According to recent studies, 70 percent of Americans believe that global warming is happening.
While this statistic provides a national average figure, it doesn’t account for the large diversity in opinion Americans have based on their geography.
So to get a more specific and detailed view of public beliefs about climate change across the United States, the Yale Program on Climate Change Communication developed several interactive maps projecting climate beliefs at the national, state, congressional district, metro area and county scales.
Each level is featured as a different tab on the publically released web tool to enable the public and policy-makers to explore the average global warming beliefs in any given U.S. county or congressional district and see the variation regarding climate beliefs and preferences between places.
In trying to map out public beliefs about climate change and understand the political dimension of climate politics, the efforts involved a network of scholars, including those at UC Santa Barbara and Utah State.
“This project [was about] trying to develop a new tool, a new type of data … to fill a need that we saw existing in U.S. policy-making [and that] came from a real need to have good social science data that would complement science and economic data,” Matto Mildenberger, a member of the Yale Program on Climate Change Communication and assistant professor of political science at UCSB, said.

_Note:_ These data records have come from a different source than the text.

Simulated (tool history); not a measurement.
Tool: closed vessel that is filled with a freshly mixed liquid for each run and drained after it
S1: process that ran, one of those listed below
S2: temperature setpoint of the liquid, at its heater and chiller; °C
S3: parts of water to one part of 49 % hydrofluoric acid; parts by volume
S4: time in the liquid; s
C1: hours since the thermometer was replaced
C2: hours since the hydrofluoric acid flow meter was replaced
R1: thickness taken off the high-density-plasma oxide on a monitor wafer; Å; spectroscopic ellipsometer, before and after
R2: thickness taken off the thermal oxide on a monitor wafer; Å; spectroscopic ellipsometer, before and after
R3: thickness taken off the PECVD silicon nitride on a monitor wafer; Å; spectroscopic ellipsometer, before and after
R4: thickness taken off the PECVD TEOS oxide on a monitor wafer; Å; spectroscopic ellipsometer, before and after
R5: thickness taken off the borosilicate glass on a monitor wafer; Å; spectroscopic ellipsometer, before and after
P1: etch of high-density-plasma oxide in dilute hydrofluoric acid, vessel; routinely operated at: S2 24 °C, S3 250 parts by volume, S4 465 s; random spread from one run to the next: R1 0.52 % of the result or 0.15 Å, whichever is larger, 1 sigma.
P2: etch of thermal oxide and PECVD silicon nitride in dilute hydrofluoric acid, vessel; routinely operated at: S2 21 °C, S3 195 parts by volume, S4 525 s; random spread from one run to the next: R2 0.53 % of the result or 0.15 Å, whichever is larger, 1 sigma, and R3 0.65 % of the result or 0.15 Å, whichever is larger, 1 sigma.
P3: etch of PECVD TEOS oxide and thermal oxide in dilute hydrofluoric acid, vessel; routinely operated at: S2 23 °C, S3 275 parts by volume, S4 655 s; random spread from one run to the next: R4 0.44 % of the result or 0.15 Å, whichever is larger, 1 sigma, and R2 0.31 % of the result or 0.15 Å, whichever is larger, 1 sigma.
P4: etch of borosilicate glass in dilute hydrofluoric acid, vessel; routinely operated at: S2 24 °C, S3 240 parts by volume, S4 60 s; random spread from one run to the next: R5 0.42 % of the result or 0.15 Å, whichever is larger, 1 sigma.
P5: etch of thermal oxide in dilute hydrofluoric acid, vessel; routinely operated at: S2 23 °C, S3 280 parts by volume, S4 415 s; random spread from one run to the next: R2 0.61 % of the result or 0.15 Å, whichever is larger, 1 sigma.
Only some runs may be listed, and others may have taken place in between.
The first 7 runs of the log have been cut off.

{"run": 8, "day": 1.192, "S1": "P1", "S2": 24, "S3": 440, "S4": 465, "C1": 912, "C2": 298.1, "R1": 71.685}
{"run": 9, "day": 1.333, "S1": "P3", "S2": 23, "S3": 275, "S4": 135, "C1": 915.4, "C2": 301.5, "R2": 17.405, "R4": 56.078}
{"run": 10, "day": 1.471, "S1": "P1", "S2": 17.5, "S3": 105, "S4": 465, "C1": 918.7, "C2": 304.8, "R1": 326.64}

Climate scientists have spent decades developing highly local maps of climate impact associated with extreme weather or sea-level rise. Economists have studied how climate-change policies impact local communities. But the political dynamics associated with climate reforms at the same level had yet to be understood, Mildenberger noted. With the majority of data about public climate change opinion being at the national level, the known distribution of public opinion at sub-national levels was trailing behind.
“When we look at opinion polls that are in the news, we often have data on what Americans believe or maybe what Californians believe,” Mildenberger said. “But it doesn’t really tell us a lot about what individuals in a particular congressional district or city or county think about some of these policies, even though a lot of the policy responses to the climate crisis need to happen at the local scale.”
From 2008 to 2016, the Yale Project on Climate Change Communication ran major opinion polls on U.S. climate beliefs, surveying over 18,000 American adults bi-annually.
The survey questions elicited responses about beliefs on climate change — including whether Americans believe climate change is happening and if it is human-caused; their attitudes toward climate change; whether Americans think climate change will personally affect them, their children and other people; and policy preferences, such as whether Americans support renewable energy or regulation of carbon pollution from coal-fired power plants.
After collecting and validating the enormous pool of national data, the project members transferred the survey results to develop a statistical model, which could project the data onto local-level scales seen on the finished maps.
According to Mildenberger, the project’s data could be informative and beneficial for policy-makers and planners in understanding what type of reception certain parts of the public may have to climate policies and in engaging with the public about global warming issues.
One observation he made was that regulation for carbon pollution for coal-fired power plants was more widespread than predicted. This was especially true in more conservative-leading districts that were expected to hold weaker support for certain types of climate policy action.
“I think we know that Americans broadly support various types of climate policy action, and what’s interesting about this data is the degree to which there’s quite a bit of homogeneity even across different parts of the country in support for that type of action. So I think that this sort of data has a lot of value in terms of public advocacy,” Mildenberger said.
While the country shares certain opinions on some climate-change issues, Americans are divided on others. Fifty-eight percent of Americans are worried about global warming, yet only 40 percent believe that climate change will be harmful to them personally.
“Right now, global warming still seems psychologically distant to many Americans,” Mildenberger said. “We might expect this to change as the impacts of the climate crisis [begin to be realized] more frequently. There is a lot of active research going on right now to understand how experiences with such events as the California drought shape people’s perceptions of the climate threat.”